Table of Contents

1 Your Task

1.1 Before you code

Examine the supplied skeleton code which implements Conway’s Game of Life. You should only edit life-parallel.c, but that interacts with many other files in the package.

Make sure you look at input/README.md, as well as life.h and any other files you wish.

The provided code will compile and run. We encourage experimenting with it before adding any code of your own.

Address sanitizer on department machines

Some students have reported that clang fails to build the life-asan version once they add threading. There are at least two known workarounds.

Change the makefile to use gcc instead of clang, and module load gcc instead of module load clang-llvm.
Use make life instead of just make, so that make builds only the non-address-sanitizer version.

I’ve asked the systems staff to add threaded asan for clang, but it is not yet clear when that will be done.

Make sure you understand how simulate_life_serial works. You’ll be making a (more complicated) parallel version of this, and are unlikely to be successful if you don’t understand this starting point.

1.2 Implement parallel Life

Create a parallel version (using pthreads) in life-parallel.c. You must use the provided header

void simulate_life_parallel(int threads, LifeBoard &state, int steps)

life-serial.c contains a correct, working single-threaded implementation you are welcome to borrow from. You should write helper functions as appropriate to keep your code well-organized.

Additional constraints:

Your implementation must be correct (result in the expected final board configuration) for all boards and iteration counts.
You must call pthread_create exactly threads times. Do not create more or fewer threads, nor create new threads for each iteration of the simulation.
We must be able to call simulate_life_parallel from multiple threads concurrently. Do not use global variables or other thread-unsafe practices.
You must have no memory leaks or other memory errors. The provided Makefile builds a version with the address sanitizer enabled automatically as life-asan; this must run without errors.
You must call the appropriate pthread_***_destroy for each pthread_***_init you call to reclaim any pthreads-allocated memory.
On a multi-core machine, your parallel code must be noticeably faster than the serial code when run on sufficiently large boards for sufficiently many iterations.
And, of course, you are still bound by all the usual course policies.
You must not use OpenMP in your solution: we are trying to measure your understanding of the lower-level tools OpenMP uses.

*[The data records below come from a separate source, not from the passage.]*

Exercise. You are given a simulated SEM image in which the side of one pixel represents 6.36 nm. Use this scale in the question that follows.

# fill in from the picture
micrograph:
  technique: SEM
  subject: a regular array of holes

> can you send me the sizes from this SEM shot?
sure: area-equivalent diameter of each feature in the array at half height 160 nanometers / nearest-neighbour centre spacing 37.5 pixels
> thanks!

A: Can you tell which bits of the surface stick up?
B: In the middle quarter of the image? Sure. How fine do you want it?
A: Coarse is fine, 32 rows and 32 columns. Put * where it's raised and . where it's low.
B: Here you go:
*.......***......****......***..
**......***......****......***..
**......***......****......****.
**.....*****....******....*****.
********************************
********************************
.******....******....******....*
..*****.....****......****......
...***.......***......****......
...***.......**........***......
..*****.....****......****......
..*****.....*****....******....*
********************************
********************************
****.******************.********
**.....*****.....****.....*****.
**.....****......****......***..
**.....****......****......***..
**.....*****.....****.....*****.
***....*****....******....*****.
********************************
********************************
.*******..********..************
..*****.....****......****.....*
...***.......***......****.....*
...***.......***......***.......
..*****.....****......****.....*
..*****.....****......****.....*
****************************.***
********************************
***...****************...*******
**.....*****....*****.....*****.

That said, you may add a file life_parallel_omp.c that does use OpenMP for a small amount of extra credit. If so, you should include a block comment at the top of life-parallel-omp.c that compares your raw-pthreads and OpenMP implementations in terms of both code simplicity and performance.

1.3 Test your code.

Uncomment the lines of main.c that are marked as appropriate to uncomment after simulate_life_parallel is written. Then test your code, as e.g. by running

./life to see the usage hints.
life-asan 10 input/make-a time to check for memory leaks (but do not trust its timing, the address sanitizer slows things down a lot).
./life 0 input/o0075 serial-result to ensure you can load an example file.
./life 110 input/o0075 serial-result to ensure you can simulate an example file.
./life 10 input/make-a time to time the make-a file with 10 steps.
./time-examples.sh to get a sense of how you are doing on parallel performance.

2 Tips

This assignment was designed to be a natural fit for barriers. You are strongly encourage to get a barrier-based solution working first before attempting any other approaches.
You should choose some way to split up the grid between threads. You will get best performance if each thread works on a part of the grid that is contiguous in memory, so you get better locality within a thread. This also will avoid performance problems associated with two processors trying to modify data in different parts of the same cache block.
To compute the value of a cell in generation i, one needs the value of its neighbors in generation i-1. Barriers are one way to make sure that the values from generation i-1 are available before any thread starts computing generation i.
The supplied code calls LB_swap() to exchange boards. If one uses that code as is, one must ensure that all threads stop accessing the boards before the swap happens and don’t start accessing the boards again until the swap finishes.

An alternative, which calls wait on barriers fewer times each iteration, is to avoid swapping by having an even state and odd state and choose which board to write to based on the generation number. (In even iterations, threads would use the odd version of the state to write to the even state; and in odd iterations, threads would use the even version of the state to write to the odd state.) In this way, rather than waiting for the swap to finish before starting the next generation, threads just need to wait for all other threads to have finished the current generation.
You should be able to reuse almost all of the simulate_life_serial code. You will probably need to split it into at least two functions — one that represents the work done in separate threads and one that spawns the threads and waits for them to finish.
If you find yourself tempted to use a global variable (such as a global mutex or barrier), you can usually get away with adding it as a field of a struct passed in by reference to your thread function’s void * parameter instead.

3 Caveats

MacOS and OS X ship with only a subset of the pthreads library, notably excluding pthread_barrier_t and its associated functions. You should probably use portal, a virtual machine, etc. See our COA1 guide for more.